Essentially, I did interdisciplinary arts and humanities. And that led into doing the higher level courses focused on literature. So I did something on the 19th century novel. I did something on the 20th century novel. And I did something on post-colonial literature.
The post-colonial literature one was quite interesting because people say, what on earth are you studying that for? That's never going to be any use to you. And I found it really, really useful in terms of understanding different cultures and how people conceive of their identities, even going right back to that arts foundation course, where it was about how did the Victorians conceive of themselves and how did that manifest in the buildings they built, the clothes they wore. And that follows through into how organisations organise themselves and how they expect their people to behave. So it's been personally transformative for me, but it's also been properly useful in the work I've done since I graduated.
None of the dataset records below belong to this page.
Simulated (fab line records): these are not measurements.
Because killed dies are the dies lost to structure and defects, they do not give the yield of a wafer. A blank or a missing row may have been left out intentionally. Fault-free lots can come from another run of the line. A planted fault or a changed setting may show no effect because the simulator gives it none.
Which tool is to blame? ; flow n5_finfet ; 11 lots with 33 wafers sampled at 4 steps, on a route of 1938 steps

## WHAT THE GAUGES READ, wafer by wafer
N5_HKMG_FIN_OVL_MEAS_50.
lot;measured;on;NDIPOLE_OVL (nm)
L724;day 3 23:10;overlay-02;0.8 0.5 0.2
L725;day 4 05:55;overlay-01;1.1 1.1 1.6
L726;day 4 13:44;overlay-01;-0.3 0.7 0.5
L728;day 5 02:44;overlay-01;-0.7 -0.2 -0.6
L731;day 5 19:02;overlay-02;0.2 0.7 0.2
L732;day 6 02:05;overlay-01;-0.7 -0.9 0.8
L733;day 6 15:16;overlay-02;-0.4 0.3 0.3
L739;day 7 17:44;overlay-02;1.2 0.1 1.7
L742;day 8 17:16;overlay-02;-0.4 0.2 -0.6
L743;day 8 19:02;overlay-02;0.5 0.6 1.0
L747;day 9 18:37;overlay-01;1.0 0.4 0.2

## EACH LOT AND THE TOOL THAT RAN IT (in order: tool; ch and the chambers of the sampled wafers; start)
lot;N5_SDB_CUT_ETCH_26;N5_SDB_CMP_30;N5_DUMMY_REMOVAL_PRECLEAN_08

It's shaped the career choices I've made. So I've sought out opportunities to do things that advance education. The organisations I've worked for have been working with higher education lecturers, helping them refine their practice, giving them mechanisms for celebrating their achievements.
And more recently, with being executive director of the AUA, I've done that with the less visible bit of the education system-- raise the profile, raise the professional confidence of university managers and administrators. And that traces right back to my experience with the Open University, where it gave me an opportunity to make visible my intellectual potential which the traditional system hadn't given me a chance to do. So in every way, my OU experience has conditioned and informed my career choices.
Anthony Foster, Business Analyst, British Telecom210
Anthony Foster: Hello everybody. My name's Anthony Foster. I'm from Ilford, Essex. I'm a business analyst in the telecommunications industry. I graduated in 2008 from the Open University with a BA honours in history.
I certainly enjoyed my junior school. Junior school, I was introduced to music, which was the big passion in my life. Because I was thought to be relatively bright, passed my 11 plus, I went to the local grammar school. And the local grammar school was very much set up to be science, maths, and physics. So I felt a little bit out of place there
I left with a good smattering of O-levels. And I think three fairly mediocre A-levels. But I did get grade 8 theory and grade 8 practical in music.
I'm from a very poor, working class background. My mother left school at 14. My father was dead. My family are all dockers. University just simply didn't play a part in our lives. It was something that somebody else did..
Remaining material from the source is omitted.